Basic blocks and instructions statistics.

Posted On // 4 comments
While doing some of my research I was often wondering how big the typical basic block is - how many instructions it typically includes. Since I was unable to find any reputable results in this area I have decided to make my own observations...

Following table presents statistics about number of instructions in typical basic block (including the average number of instructions per basic block and the maximum number of instructions found in a single basic block). This simple research was driven mostly by curiosity and some additional questions I have encountered while building my own software. All of the analysed files (over 1500) come from Microsoft and are a part of Microsoft Windows XP operating system.

TABLE: http://piotrbania.com/all/articles/bb_instr_stats.html


UPDATE:
I have also prepared the Instructions Frequency Statistics table, you can check it here (instruction names are bit sucky at the moment):
TABLE: http://piotrbania.com/all/articles/instr_stats.html

4 komentarze:

Ashutosh said...

Interesting analysis!

Couple of things I was curious about:
1. The max_num_of_instructions_per_basic_block value of 1455 occurs often for several DLLs. It is likely it is some common pattern/code. Can you share what that common basic block is? What offset in, say, advapi32.dll on WinXP SP3?
2. The max of 2881 instructions in a basic block is very surprising. Again, can you share the offset?

Piotr Bania said...

Hey,

I doubt the "max_num_of_instructions_per_basic_block" is a pattern although I made no further experiments in this area.

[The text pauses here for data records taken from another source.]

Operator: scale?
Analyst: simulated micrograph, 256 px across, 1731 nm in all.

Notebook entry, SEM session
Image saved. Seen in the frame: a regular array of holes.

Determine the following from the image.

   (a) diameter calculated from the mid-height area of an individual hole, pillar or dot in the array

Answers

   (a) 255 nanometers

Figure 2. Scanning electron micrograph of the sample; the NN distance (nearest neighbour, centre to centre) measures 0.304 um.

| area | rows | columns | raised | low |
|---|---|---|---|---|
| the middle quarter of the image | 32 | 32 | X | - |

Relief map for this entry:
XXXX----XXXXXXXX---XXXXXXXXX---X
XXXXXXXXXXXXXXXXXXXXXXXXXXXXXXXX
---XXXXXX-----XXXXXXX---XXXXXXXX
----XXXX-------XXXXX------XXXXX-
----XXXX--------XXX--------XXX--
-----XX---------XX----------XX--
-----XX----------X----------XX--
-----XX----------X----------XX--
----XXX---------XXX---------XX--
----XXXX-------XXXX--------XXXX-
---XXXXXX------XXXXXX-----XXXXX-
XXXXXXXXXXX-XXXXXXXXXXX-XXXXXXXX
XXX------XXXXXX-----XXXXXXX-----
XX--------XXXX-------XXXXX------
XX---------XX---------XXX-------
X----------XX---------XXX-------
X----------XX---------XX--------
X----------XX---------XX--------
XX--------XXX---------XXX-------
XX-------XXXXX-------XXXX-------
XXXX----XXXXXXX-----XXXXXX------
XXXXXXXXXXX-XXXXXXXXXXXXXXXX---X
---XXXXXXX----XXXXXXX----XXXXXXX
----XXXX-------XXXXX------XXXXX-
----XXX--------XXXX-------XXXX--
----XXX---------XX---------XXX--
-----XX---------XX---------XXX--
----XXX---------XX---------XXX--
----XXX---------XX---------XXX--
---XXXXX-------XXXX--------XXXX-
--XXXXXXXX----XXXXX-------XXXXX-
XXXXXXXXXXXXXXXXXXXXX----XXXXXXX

On the other hand the "Average number of instructions per basic block" should be considered a pattern - most of the books about compiler theory etc. acknowledge 5-7 instructions per basic block as standard.

Regarding to your offset questions unfortunately I wasn't recording the basic blocks addrs for all of the cases. I was just recording the suspicious one and in the case of 2881 instructions I can provide you the addr (RVA) - here it is:

osk.exe: MaxInstrPerBB: 2881 (bbRVA=0x0000afd7)

Please note that in my engine (the built used for this experiment) CALL instructions do not terminate the basic block. IDA also uses this approach.

best regards,
pb

Ashutosh said...

I did a little IDA on osk.exe and that big block starting at 0x0000afd7 is osk!JapaneseKB which looks like its setting up a big table that's for the Japanese keyboard layout (internally called from SwitchToJapaneseKB). That explains such a large basic block.

It is likely that many of the max basic blocks in the other DLLs are doing some kind of table setup. Otherwise it is hard to imagine such large jump-free blocks.

And yes, the average stats for 5--10 instructions sounds right.

Piotr Bania said...

Yes I also think the biggest basic blocks are typically created for initialization purposes.

- pb